Binding Financial Agreements
A Binding Financial Agreement is so called because, provided that certain formalities are complied with, such an Agreement can be as “binding” as an order of the Court. A binding financial agreement – sometimes referred to as a “BFA” – can be entered into by married, de facto and same sex couples. Essentially, a BFA can be used in one of two situations:
- by a couple that is happily living together but who wish to lock in their future financial arrangements, and the division of their property, in the event that the relationship breaks down; or
- by a couple who have separated and wish to formalise an agreement about the division of their property (and, sometimes, the payment of spouse maintenance).

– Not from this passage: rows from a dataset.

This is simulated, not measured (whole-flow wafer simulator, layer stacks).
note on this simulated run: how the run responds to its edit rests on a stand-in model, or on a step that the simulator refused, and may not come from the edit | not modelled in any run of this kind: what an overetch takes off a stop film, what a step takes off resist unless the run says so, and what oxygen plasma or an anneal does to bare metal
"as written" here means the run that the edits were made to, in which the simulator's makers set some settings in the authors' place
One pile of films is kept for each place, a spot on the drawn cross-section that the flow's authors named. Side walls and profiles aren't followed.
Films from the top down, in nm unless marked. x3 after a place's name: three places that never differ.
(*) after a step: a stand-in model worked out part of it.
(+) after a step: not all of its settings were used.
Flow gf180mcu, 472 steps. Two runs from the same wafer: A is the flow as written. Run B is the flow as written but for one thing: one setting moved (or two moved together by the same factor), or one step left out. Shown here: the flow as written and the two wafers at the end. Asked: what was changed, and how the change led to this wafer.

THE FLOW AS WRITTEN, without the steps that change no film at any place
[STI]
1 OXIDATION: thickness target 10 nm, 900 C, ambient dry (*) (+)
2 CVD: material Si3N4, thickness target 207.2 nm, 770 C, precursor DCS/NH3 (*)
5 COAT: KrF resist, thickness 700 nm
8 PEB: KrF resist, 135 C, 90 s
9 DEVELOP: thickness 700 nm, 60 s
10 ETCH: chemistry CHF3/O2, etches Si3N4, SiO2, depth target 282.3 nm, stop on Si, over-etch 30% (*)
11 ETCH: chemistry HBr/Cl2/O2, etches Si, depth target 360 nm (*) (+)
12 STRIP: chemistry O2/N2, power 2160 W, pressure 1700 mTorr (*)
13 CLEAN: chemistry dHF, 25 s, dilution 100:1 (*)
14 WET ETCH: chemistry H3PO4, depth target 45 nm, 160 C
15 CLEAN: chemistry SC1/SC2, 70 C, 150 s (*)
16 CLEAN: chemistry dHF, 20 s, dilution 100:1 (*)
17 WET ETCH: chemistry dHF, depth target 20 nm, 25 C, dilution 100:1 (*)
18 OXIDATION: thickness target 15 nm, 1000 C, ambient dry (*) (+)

A financial agreement does not have to be lodged at Court, and does not require the approval of a Judge or other Court officer, in order to be binding. As such, following relationship breakdown, it can be a quicker and more cost-effective tool for formalising an agreement between a separated couple. There can be no doubt as to the binding nature of such an agreement: in the case of property division, the Family Law Act 1975 makes it clear that a Court cannot make Orders in relation to property or other financial matters that are the subject of a binding financial agreement. Also, where BFA’s are used to implement a property division, following relationship breakdown, they attract the same relief from Capital Gains Tax and stamp duty as Court Orders.
Because a BFA may have the effect of excluding the Court’s intervention, there is one important safeguard. Before such an agreement will become binding, both parties to the agreement must obtain advice from an Australian–based lawyer, to the effect that he or she has explained the advantages and disadvantages of the agreement to their client.
There have been multiple changes to the applicable legislation, since BFA’s became available to married couples at the end of 2000. There have also been many reported cases, especially concerning pre-nuptial BFA’s, where one party to a BFA has entered into the agreement in the first flush of love, but upon marriage breakdown live to regret their decision to enter into a BFA and who possibly have discovered that they were not told everything about their partner’s financial position, prior to signing the BFA. All of this demonstrates the need for vigilance for someone who is asked by their partner to enter into a BFA, even when the relationship appears to be on solid ground.
One particular advantage of a binding financial agreement is that, following relationship breakdown, it can be used by a couple as a means of ensuring that neither party will not apply for periodic support (or “spouse maintenance”) in the future. A Court, by contrast, cannot make an order that prevents parties from seeking spouse maintenance.